FKA twigs's Fallon Performance Was Pure, Raw Sexual Power
LatestTuesday night, FKA twigs made her US television debut on The Tonight Show with Jimmy Fallon, another step in her slow march towards becoming a bona fide pop star.
She performed “Two Weeks” from her debut full-length LP1; it’s a song that includes the line “My thighs are apart for when you’re ready to breathe in/Suck me up, I’m healin’ for the shit you’re dealin’/Hi, motherfucker, get your mouth open, you know you’re mine.” So basically: eat it, dude. On Fallon, she clutched a wide swathe of iridescent material that shimmied alongside her while suspended mid-air, and wore a metal breastplate, like a gladiator.
Twigs has many songs about sex, pleasure, and pain—or at least songs that can be interpreted as such—but what differentiates her approach from other stars working with the same topics is how literally she wields those things as a source of power. In her music, even her sorrow and heartbreak are pools from which she will siphon life after the catharsis, accumulating energy from the heartbeat thrum of her beats. It’s all inextricable from her presentation, of course—as a conceptual artist, video director, and professional dancer, twigs’ music is as reliant on her multimedia as any artist working today (maybe Björk is slightly more advanced on that tip, but anyone else). She uses all these things to convey a raw sexual power that is subversive in its subtlety, unflinching in its brazenness and, as with the Fallon performance (and videos like “Papi Pacify,” which caused many a scandalized blogger to clutch her pearls), actually confrontational in its presentation. In August, speaking about her near-nude video for “Hide,” she told me, “It’s about breaking up with somebody and feeling like shit about yourself, so I thought it would be really brave to be naked but not have a head! Because as soon as you have a face and you smize into the camera, it becomes really sexy, and I didn’t want it to be sexy. I wanted it to be awkward.”

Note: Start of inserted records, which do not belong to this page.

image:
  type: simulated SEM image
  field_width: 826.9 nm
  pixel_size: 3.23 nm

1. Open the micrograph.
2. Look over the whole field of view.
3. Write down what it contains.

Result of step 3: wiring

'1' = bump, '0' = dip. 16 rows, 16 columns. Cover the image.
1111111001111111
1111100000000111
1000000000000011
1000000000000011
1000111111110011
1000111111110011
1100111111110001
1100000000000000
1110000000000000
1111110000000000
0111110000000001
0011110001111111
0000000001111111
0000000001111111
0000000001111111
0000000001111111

The way twigs displays her raw power—a distinctly feminine one, in the way that Athena the warrior god displayed feminine power, if we’re being hyperbolic—is intrinsic to the way she moves, her physicality an extension of her music. Even when she’s voguing in her Google Glass video, she’s executing moves that are specifically rooted in channeling feminine energy and power, duck walks and suicide dips rippling up from swiveling hips. In ball culture, they’re the fundamental building blocks of the category of “femme” (or “fem”) voguing called “dramatics” and the goal, as it were, is to be “soft and cunt” (even the verbiage projects feminine power!). At twigs’ album release show in New York a few months ago, she namechecked the softness and the cuntness of her performance, a little shyly because she’d only recently learned to vogue.
At the end of twigs’ Tonight Show performance, Jimmy Fallon seemed cowed, dorkily shouting, “Oh, wow!” Twigs looked out into the audience and blinked.